Los Cerrillos
March 22, 2025
10:08:54pm

2/24/25

Ecoterrorist ETP launches SLAPP suit against water protectors

Back in 2009 Greenpeace activists rappelled over the face of the Abraham Lincoln carving at Mount Rushmore National Memorial, unfurled a 65 foot by 35 foot banner and urged President Barack Obama to act on a warming planet blaming ecoterrorists like Energy Transfer Partners for uncontrolled carbon emissions. 

In 2014 Republican South Dakota then-Representative Kristi Noem enjoyed a $2500 face lift from ETP, the Texas company that gave nearly $321,000 to Republicans that cycle hoping to buy permits for an ecocidal 1,100-mile pipeline intended to move 450,000 barrels of North Dakota crude daily to Illinois. After the Standing Rock Sioux Tribe filed for an injunction against the US Army Corps of Engineers to stop the disastrous project in 2016, American Indian activists launched an international wave of resistance to the Texas grab on water crossings and trust lands in northern plains states. 

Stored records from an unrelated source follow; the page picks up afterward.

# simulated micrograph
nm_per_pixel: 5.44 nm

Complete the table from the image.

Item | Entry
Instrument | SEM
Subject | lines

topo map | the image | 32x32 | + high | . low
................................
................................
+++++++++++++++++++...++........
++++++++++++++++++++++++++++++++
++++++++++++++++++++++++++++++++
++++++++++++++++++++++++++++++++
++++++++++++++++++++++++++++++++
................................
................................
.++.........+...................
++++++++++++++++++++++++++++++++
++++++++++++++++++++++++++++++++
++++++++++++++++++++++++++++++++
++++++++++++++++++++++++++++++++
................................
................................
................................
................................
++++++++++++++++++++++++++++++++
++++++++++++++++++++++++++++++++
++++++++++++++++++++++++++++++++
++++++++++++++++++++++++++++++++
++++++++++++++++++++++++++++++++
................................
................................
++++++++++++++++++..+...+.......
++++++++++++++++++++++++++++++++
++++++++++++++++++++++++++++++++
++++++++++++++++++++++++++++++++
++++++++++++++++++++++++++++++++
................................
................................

After National Guard troops and other mercenaries brutalized many of the thousands of demonstrators camped on federal land near Cannon Ball, North Dakota over 800 people were arrested or charged between early August, 2016 and late February, 2017. Trump apparatchiks even referred to the Indigenous Americans and their compatriots as jihadists or insurgents. In August, 2017 attorneys for Greenpeace and other water protectors called on a judge to dismiss as an attack on free speech the predictable frivolous lawsuit filed by ETP in the aftermath of the civil protest.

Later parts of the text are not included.